RAGE IS BACK
By Adam Mansbach
Viking
290 pages
When I first came to live in New York, in 1976, I was enthralled by the graffiti in the subways. It seemed a language from some secret world beneath the city, letters that were barely letters, shaped by hands you never saw: a call to resistance, maybe, notes from the underground.
Looking at pictures of it now — particularly the graffiti scrawled inside the cars — I admit it’s hard not to see it as many of my fellow New Yorkers did then, as signs of a city out of control, defaced and defeated. But I suspect that’s an old man’s concession. Real art was written on the subway cars, and it was a sign of defiant life, not decay.
Would that the same could be said for Adam Mansbach’s fictional tribute to that vanished world, “Rage Is Back.” This is the eighth book written or edited by Mansbach, known mostly for his best-selling kids’ book satire, “Go the ____ to Sleep,” but “Rage Is Back” is uneven, flashing bits of brilliance like a beautifully burned train clacking over a few minutes of elevated rail only to vanish into a labyrinth of digressions and affectations.

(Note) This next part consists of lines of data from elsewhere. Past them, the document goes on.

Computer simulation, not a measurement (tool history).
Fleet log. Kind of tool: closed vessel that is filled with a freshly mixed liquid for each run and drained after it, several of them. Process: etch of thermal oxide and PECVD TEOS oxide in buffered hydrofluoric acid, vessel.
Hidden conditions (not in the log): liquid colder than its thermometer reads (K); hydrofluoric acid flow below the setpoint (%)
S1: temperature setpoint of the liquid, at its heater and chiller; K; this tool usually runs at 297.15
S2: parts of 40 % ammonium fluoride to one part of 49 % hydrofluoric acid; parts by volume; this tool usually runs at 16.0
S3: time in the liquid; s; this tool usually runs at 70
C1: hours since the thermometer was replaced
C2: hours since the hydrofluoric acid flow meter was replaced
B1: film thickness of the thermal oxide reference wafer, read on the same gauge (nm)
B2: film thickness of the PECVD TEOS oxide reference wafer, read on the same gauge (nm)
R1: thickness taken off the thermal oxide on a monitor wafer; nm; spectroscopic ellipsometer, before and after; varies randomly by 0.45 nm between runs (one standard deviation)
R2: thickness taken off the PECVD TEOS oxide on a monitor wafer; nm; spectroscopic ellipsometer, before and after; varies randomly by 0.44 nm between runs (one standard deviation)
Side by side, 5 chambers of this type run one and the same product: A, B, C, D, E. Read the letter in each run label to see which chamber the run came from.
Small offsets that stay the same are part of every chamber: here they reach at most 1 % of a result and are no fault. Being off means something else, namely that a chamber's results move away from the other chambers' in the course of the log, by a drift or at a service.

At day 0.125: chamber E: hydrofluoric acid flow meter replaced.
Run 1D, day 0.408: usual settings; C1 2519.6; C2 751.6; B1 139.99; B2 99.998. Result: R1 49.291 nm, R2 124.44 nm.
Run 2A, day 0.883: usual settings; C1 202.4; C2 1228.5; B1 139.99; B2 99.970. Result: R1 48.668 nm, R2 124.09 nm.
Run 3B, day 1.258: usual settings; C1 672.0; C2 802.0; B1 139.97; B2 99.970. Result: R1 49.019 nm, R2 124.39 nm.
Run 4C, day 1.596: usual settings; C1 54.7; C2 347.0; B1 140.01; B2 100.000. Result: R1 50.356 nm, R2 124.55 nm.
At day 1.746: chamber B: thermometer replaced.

The premise is straightforward enough. Mansbach’s hero and narrator, Kilroy Dondi Vance — his name a lovely amalgam of graffiti artists and subject — is a contemporary mixed-race Brooklyn teenager who has grown up without a father. To celebrate his birth, Dad, a half-Jewish graffiti star whose tag is Billy Rage, went out with his fabulous multiracial crew, “the Immortal Five,” to “bomb” the Coney Island train yard.
There, they ran smack into a brutal, graffiti-hating M.T.A. police captain, a Rudy Giuliani stand-in named Anastacio Bracken. Tragedy ensued, as the Five proved all too mortal. Their most vulnerable member, Amuse, was coldly murdered by Bracken, and others soon fell victim to suicide, prison and inexplicable blindness. Billy Rage, after a desperate two-year campaign to publicize his friend’s murder by bombing everything he can think of with the slogan BRACKEN KILLED AMUSE — including a Central Park polar bear — fled the city to parts unknown, a likely prison sentence and a $2 million civil judgment hanging over his head.
Now it’s 2005, 18 years after the Coney Island showdown, and Bracken is the head of the M.T.A. and running for mayor. Billy has surfaced, too, raving mad at first, but determined to stop Bracken and avenge his friend. Dondi, his son, isn’t sure how he feels about any of this. He’s adrift, having just been thrown out of both his mother’s apartment and his exclusive private school, and filled with resentment toward his long-absent father. But soon the whole family Rage, plus the surviving Immortals and graffiti fiends everywhere, have come together in a scheme to stop Bracken’s candidacy by painting a psychedelic J’accuse on every train in the system.
Whatever promise this plot may have held is undermined by a sort of literary attention deficit disorder. Mansbach’s characters tend to be as thin as rolling papers, and people and plot points alike are dropped and forgotten for little reason. Even Bracken, the chief villain, barely appears in the book. Elsewhere, Billy Rage tells one of his best friends he can “fix” his blindness with herbs he picked up in the Amazon. The friend sounds eager — and the whole matter never comes up again.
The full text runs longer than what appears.